The Emotional Science Behind Big Data

As data scientists, it’s easy to think of data in terms of only engagement, marketing, and customer experience. However, artist, Laurie Frick, takes data science to a whole new level.

In a recent podcast, NPR explains how Laurie Frick uses data to create art. Frick started out by tracking her sleep patterns and then turning them into beautiful watercolors. Since then, she has turned personal data about exercise, mood, and personality into artistic renditions that make data more personal.

Frick’s ideas may seem abstract, but she is accomplishing what many businesses only hope for. She is establishing an emotional connection with data and using it to make more human connections.

Here are some ways businesses can learn from Frick to utilize the true power of robust data collection.

1. Use Data to Understand Relationships

One thing Frick does is assert data may be able to do a better job testing certain traits that show compatibility. She downloaded several questions and answers from the dating site, OkCupid, and uses the information to access things like loyalty.

Frick then uses the data to create art.

While companies don’t typically use data to create art, they can use the trove of data they collect to understand more about human relationships. With that data, companies can reach customers on a more emotional level, foster customer engagement, and build loyalty in ways they couldn’t without the help of data.

2. Use Data to Imagine the Future

Companies like Samsung, Google, Microsoft, and IBM pay Frick to perform. She presents out-of-the-box ideas that help open people to new ideas beyond the limits of the present information.
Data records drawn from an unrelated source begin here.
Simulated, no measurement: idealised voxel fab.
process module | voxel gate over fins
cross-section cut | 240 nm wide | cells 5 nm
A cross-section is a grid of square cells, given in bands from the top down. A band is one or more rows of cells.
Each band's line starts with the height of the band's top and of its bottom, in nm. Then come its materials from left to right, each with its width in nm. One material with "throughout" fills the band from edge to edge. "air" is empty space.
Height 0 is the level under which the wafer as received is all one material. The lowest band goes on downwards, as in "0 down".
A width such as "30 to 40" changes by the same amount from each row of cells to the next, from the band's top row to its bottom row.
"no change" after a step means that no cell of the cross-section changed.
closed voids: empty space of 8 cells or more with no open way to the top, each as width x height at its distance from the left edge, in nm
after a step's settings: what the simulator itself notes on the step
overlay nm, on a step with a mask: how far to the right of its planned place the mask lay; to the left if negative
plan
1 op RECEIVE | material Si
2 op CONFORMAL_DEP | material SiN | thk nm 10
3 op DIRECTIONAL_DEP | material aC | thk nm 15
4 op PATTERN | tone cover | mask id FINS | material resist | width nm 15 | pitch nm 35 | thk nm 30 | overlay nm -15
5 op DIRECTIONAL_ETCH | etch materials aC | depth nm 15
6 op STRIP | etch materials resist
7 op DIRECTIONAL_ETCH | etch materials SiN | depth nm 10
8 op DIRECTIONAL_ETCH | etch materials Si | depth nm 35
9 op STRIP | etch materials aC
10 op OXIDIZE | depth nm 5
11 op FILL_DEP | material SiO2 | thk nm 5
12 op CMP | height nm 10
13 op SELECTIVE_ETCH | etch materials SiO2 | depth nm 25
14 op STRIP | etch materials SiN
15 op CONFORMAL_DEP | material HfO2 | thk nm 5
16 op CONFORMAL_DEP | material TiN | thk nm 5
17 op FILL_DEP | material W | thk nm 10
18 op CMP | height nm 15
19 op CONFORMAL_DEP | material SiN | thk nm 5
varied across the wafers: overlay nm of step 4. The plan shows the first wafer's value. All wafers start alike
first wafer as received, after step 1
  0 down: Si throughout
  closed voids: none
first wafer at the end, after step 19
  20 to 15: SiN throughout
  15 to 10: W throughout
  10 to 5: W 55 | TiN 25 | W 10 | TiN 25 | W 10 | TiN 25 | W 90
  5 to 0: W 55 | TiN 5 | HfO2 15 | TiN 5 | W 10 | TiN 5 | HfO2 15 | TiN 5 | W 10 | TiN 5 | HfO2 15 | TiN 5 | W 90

Frick even thinks so far into the future that she posits we can use data as a way to predict friendships.

While this may or may not end up being true, what’s important to realize is that businesses can use data to think outside of the box and come up with more creative business solutions.

Market researchers are often used to asking the same types of questions and using data to answer those questions. What if businesses looked far outside the realms of what is expected and try and realize more innovative ways to use data.

3. Make Looking at Data Engaging

Another thing Frick is working on is creating a visual dashboard to make data more engaging. While this is pretty straightforward, it’s surprising how many companies still haven’t invested in a data dashboard tool.

With the help of a data visualization tool, it’s easier to understand data, make more accurate assertions, and get answers to business questions faster.

Wrap Up

Data is moving forward and helping businesses grow, but taking an artistic and open-minded approach to data, just like Frick does, can open your eyes to new ways to learn about people.